In the past year, the NLRB has issued a series of opinions which give a rather “liberal” interpretation of Section 8(b)(4)(B)’s prohibition on threatening, coercing, or restraining a neutral employer from doing business with someone.  Bannering, “Ratting,” and even infiltrating worksites impersonating federal immigration agents have all passed muster with the Board.  Apparently, bouyed by these decisions the Carpenters Union has taken its coercive and threaten tactics to the next level.  Recently, the Carpenters Union has been sending certified letters directly to neutral employers, who are the owners of construction projects, threatening the owner with picketing because of a “labor dispute” with a merit shop contractor working on the job site.    The letters name the contractor with whom the Carpenters allegedly maintain a “labor dispute.”  Moreover, the letters are being sent to employers who have no direct contract with the contractor that is involved with the “labor dispute.”  Usually, the contractor that the Carpenters are targeting are a subcontractor to the owner’s general contractor. 

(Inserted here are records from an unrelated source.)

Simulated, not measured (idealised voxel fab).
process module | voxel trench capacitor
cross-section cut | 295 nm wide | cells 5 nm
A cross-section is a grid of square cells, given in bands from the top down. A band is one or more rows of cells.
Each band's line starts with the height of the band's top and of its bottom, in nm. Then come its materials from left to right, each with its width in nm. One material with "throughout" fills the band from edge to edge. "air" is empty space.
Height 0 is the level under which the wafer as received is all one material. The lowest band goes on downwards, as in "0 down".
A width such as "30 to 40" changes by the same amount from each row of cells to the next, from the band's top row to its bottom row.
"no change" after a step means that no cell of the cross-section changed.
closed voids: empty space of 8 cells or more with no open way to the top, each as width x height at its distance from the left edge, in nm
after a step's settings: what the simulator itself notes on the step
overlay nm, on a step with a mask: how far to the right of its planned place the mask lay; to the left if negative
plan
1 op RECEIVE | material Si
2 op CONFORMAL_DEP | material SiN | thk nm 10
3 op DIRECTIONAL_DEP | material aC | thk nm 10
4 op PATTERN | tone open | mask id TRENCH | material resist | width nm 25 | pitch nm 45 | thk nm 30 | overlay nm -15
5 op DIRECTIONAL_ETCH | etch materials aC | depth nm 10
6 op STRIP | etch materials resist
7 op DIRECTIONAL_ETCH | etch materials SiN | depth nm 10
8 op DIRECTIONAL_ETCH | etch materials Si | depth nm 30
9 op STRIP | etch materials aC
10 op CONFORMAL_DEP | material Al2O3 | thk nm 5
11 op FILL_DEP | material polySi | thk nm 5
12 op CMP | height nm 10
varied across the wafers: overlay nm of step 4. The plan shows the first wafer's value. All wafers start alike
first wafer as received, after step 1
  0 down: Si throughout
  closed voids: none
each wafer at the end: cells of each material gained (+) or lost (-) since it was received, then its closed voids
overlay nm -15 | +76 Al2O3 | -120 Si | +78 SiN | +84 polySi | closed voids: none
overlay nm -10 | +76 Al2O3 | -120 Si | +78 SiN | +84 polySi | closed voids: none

As I have blogged about before, Section 8(b)(4)(B) of the NLRA prohibits a union “to threaten, coerce, or restrain any person engaged in commerce or in an industry affecting commerce . . . to cease doing business with any other person.”  Until this year, case law held that picketing a neutral employer violated Section 8(b)(4)(B) with the term “picketing” being fairly well defined.  However, beginning with United Brotherhood of Carpenters and Joiners of America, Local 1506 (Eliason & Knuth of Arizona, Inc.), 355 NLRB No. 159 (Aug. 27, 2010), the Board began gradually eroding the definition of picketing when it held that large stationary banners announcing a “labor dispute” at a neutral employers site where not tantamount to picketing but rather were protected forms of free speech.  In a later decision, the Board blessed the use of the familiar large inflatable rats to protest a “labor dispute” at a neutral employers job site on the same free speech grounds. 

Case law is split on wheather the specific act of sending letters to employers threaten pickets is a violation of Section 8(b)(4)(B).  However, unlike with banner and inflatable rats, the Unions cannot cloak its otherwise coercive activities with First Amendment free speech protection.  Any free speech protection for the letters is diminished because it is a private communication being sent directly to the neutral employer rather than an announcement being made to the whole community.  Therefore, the Carpenter’s Unions letters appear to squarely violate Section 8(b)(4)(B). 

I am not aware of any targeted contractors taking action against the Carpenters for the letters.  However, because there is less of a free speech issue with the letters than there is with bannering and rats, it would be interesting to see how the Board would rule if a targeted contractor did bring an unfair labor practice claim against the Carpenters with the Board.  It will also be interesting to see if any of the employers cede to the Union’s demands causing the targeted contractor to lose out on the job.  And, if so, whether the targeted contractor brings an action against the union for damages.  If we learn of any such claims or Board decisions on this matter, I will be sure to blog about it.